During the winter, many residential clients use Gupta’s services to image their roofs to find potential leaks or damages to be repaired before the rainy season. 

Although Gupta’s main clients are family businesses, his primary client is his parents’ business: Jack-in-the-Box restaurants. His parents own 48 Jack In the Box locations on the West Coast. A few times a year, Gupta flies to the company’s headquarters in Oregon and takes aerial shots of restaurants and the headquarters. The photos of  heating, ventilation and air-conditioning units or HVAC units and the piping of the building offer clues about the condition of structures. 

With Jack-in-the-Box, Gupta has also traveled to the Bahamas for its annual conference and taken pictures of firework shows and different sunsets. He even added to his U.S. drone certification by also getting one from the Bahamas.

How much Gupta gets paid for his work depends on the size of the area he’s taking photos of and costs to get to the area. He takes into account the time he would have to spend as well as labor, material and risk assessment costs. For example, if someone wanted images after sunset, it would cost more because there is a higher risk of damaging the drone in the dark. 
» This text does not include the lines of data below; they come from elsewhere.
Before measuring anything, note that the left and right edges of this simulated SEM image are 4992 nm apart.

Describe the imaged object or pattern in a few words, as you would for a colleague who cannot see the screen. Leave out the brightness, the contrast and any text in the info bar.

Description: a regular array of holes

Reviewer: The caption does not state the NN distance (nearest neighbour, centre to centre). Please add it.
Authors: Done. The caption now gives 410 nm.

Finding new clients is often  by word of mouth, Gupta said. In one instance at a Jack-in-the-box convention, another franchise asked him if he could make it up to Sacramento for a weekend to image their new restaurant.

Gupta can see himself working in a similar field in the future, saying that “unmanned aerial vehicles are the future.” He looks at companies like Tesla and Waymo with their self-driving cars as proof that the world is changing rapidly and won’t look or function the same in 20 years. 

Said Gupta: “If I’m not flying them directly, I would want to find a way to help society with drones.” 

Gupta plans to take his drone with him to college, and while he may not continue his commercial business, he says his drone can be used for many recreational purposes. Locally, he has taken his drone to Highway 9 or the Stevens Creek Reservoir to take pictures. 

He has also used his drone in many unexpected ways. In Costa Rica on a family vacation, he found that he could use his drone to herd horses and cows across the farms. 

Through running this small business on his own, Gupta has learned how to be more independent and how to manage his time. He has also developed his sales and negotiation skills as he tries to sell his services in the best way, he said. 

Even more than life skills, flying has provided Gupta the thrill of seeing the world in a different way. 

“It’s a different sense of control,” Gupta said. “You have complete control, but at the same time you’re completely out of control.”